The Karnataka state government has finally dropped the Rs 1800-crore steel flyover infrastructure project in Bengaluru after 33 months of legal war.
The state government informed the Karnataka High Court its decision to drop the controversial 6.7 km flyover project. The decision came after several protests and complaints against the flyover project by the residents of Bengaluru. Public interest litigation (PIL) was filed against the flyover proposal by Namma Bengaluru Foundation (NBF), claiming that the project was sanctioned without proper clearance.
The NBF had approached the Karnataka HC after the Bengaluru Development Authority (BDA) allegedly denied several of their RTI applications over the steel flyover. The government had bypassed the Bengaluru Metropolitan Planning Committee (BMPC) in sanctioning the project that was proposed by Bangalore Vision Group.
The 6-lane steel flyover was supposed to connect the Hebbal flyover and Basaveshwara Circle as to prevent the traffic congestion at these routes, especially to the airport road. But this proposal was seen as a threat to the city's green belt as the project would destroy nearly 900 trees in the city by eradicating its lung space. The project was expelled by the Congress government in 2017 due to the protests but was reintroduced again in January 2019 after Deputy CM G Parameshwara.
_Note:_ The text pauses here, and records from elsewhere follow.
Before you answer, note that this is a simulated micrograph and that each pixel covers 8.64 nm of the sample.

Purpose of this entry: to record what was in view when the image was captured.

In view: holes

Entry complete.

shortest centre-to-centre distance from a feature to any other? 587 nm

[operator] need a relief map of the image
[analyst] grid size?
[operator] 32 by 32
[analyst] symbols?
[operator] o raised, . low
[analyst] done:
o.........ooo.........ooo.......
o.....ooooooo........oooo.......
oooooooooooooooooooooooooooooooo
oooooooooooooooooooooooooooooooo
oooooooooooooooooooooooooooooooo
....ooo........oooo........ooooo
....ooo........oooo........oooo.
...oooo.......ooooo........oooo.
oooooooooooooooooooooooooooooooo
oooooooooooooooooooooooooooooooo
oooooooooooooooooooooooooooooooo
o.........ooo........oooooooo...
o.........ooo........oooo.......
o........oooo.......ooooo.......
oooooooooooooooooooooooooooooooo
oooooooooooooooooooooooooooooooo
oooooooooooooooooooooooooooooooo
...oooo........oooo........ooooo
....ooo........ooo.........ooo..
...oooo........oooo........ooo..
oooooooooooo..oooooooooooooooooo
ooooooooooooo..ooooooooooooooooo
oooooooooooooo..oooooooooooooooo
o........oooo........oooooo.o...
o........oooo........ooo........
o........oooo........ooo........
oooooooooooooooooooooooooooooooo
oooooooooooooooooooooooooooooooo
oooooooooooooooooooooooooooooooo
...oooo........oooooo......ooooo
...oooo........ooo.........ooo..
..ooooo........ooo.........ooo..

The cabinet had cleared the project on 28 September 2016. The former chief minister Siddaramaiah and then Minister of Bengaluru Development and Town Planning, K J George had defended the steel flyover, saying it was a solution for Bengaluru traffic problems.
Many protests were held against the project including a human chain in 2016 and several studies on how the project will destroy whatever little is left of the garden city due to which SIddaramaiah-led-Congress government had to drop the project in 2017.